So it came to pass that Pininfarina was given the job of designing Cadillac’s image saver. There’s only one word that come to mind: Capitulation.

GM threw in the towel on its alleged design prowess. Under Harley Earl, GM had created the first in-house design studio, and expanded it to become by far the most complete and professional department of its kind; and in doing so, created the template that car companies would imitate for decades to come. Before the creation of what became GM Design, all manufacturers hired out the job of styling there cars, with very few exceptions. This is precisely how Pininfarina became so successful, and became the designer for so many companies.

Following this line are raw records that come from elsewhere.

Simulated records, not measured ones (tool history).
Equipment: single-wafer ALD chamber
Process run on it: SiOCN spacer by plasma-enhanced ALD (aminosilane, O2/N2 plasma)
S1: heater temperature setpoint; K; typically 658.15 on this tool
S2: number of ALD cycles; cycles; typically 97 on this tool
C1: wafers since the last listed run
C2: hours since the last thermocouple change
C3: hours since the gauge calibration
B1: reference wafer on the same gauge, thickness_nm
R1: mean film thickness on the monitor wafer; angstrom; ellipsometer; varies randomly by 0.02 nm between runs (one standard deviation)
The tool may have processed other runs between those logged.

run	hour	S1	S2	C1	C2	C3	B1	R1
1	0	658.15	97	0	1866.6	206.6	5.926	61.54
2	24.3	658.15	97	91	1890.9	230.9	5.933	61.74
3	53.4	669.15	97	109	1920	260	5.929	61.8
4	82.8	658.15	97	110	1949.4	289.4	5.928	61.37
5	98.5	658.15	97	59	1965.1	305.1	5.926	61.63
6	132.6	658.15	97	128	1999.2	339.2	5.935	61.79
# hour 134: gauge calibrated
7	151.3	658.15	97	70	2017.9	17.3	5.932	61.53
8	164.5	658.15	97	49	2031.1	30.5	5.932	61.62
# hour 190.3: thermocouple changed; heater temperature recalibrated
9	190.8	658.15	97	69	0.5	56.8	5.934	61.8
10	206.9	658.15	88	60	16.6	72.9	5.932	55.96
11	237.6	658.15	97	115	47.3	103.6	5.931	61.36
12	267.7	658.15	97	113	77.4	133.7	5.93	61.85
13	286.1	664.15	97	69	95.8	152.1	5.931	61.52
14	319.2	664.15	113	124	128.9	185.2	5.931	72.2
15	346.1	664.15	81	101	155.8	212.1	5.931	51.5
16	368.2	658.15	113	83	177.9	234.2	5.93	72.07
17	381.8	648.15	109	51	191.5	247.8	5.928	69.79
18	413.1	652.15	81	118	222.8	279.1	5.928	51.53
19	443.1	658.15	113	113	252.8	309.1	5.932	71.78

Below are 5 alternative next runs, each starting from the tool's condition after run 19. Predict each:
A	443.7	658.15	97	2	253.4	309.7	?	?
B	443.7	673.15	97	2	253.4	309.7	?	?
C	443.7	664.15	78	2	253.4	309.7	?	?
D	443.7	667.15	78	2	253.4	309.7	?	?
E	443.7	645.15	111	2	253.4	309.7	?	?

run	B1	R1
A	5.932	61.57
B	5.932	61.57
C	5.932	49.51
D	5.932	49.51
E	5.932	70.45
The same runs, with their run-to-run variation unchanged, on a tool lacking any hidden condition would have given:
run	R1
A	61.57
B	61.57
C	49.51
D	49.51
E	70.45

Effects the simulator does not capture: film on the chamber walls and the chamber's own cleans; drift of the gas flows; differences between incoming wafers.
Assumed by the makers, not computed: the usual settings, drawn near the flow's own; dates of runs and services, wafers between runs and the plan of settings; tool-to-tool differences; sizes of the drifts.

Ironically, Pininfarina’s design business eventually went into decline precisely because other manufacturers increasingly adopted the GM model, by creating their own in-house design studios. Yet here was the first and biggest one in the world asking to be bailed out by Pininfarina.

And what of the result, stylistically? Eh; not bad, depending on the angle, but certainly far from brilliant or exciting. But don’t blame Pininfarina, given what they had to work with. Obviously they were constrained inasmuch as the Allante was essentially an Eldorado Roadster under its Italian suit. And of course it had to have a Cadillac grille. And I’m sure there were many other requirements. Clearly it had to look like a Cadillac, for better or for worse.

Its weakest angle is in profile. There’s way too much clearance between the undersized tires and the fender openings, a stylistic GM DS seen on all of their designs from this period. But most significantly, it’s the cab-forward stance that kills it, inherited from the space-saving FWD Eldorado and Seville. It looks too much like it was: weak, effete, undynamic. The 1965 Mustang lesson had been forgotten.

That point was brought home forcefully by Mercedes’ new SL generation (bottom), that appeared in 1989. While the Allante may have looked at least more contemporary against the aged R107 SL, once the new R129 SL arrived, it was game-over for the Allante.

The issue of way too much clearance in the wheel wells is painfully obvious here. Botched details like this are deadly. It makes it look like its sitting on a J-car chassis. Prestige? Image? Dynamic? Nada.

The Allante came out of the gate in 1987 handicapped by perceived shortcomings of its 4.1 L V8, even if it did have its power upped to 170 hp. That wasn’t really all that bad, but first impressions are lasting ones; a more powerful engine  from the get-go might have helped some, possibly. That was alleviated in 1989 by the larger 200 hp 4.5 L V8, but by that time it was all just rearranging the deck chairs on the Titanic.

Did PF have anything to do with the interior?

The dash exudes GM, with its 1980’s high-tech ambitions. No knobs or manual controls. Lots of buttons to push, though.

Everyone knows this by now, but just in case, Allante bodies were built by PF in Italy and air shipped to Detroit on specially-equipped 747s, for final assembly.

The Allante came well equipped, including a removable hardtop, and was priced at a fairly lofty $54,700  ($125k in 2020 dollars). The market did not respond as GM would have liked: sales were well below expectations.

For 1990, GM cut the price by 10%, reducing some standard content like the removable hardtop. Obviously that did not stimulate sales. 1993 got a final year boost, presumably from the new Northstar V8, which bumped power by some 50%, to 295 hp.

But that wasn’t enough to save the Allante, and production ended at the end of that model year. Clearly the Allante was neither a profit maker nor an effective halo car for Cadillac.

Cadillac gave the roadster/SL market another shot, with the 2004 XLR. This time it was Corvette based, so the stance, proportions and performance were not the issue. But it was even more of a dud than the Allante, selling at less than half of GM’s projections. In its final model year, 2009, al of 787 were sold, with some unsold leftovers were still being sold as late as 2011.

Despite the Pininfarina name, in the end, the Allante came off like what it really was: another half-assed attempt by GM to add some cachet to its intrinsically boring look-alike boxy FWD architecture. Too bad the Celebrity isn’t turned the other direction, as their all-too similar corporate front ends would make a fitting pairing.

It’s hard hide pedestrian underpinnings or escape history. Cadillac was clueless about two-seaters, going way back. Pininfarina’s attempt to dress up an utterly unambitious FWD passenger car platform was a fool’s errand. At least they made some money on the deal.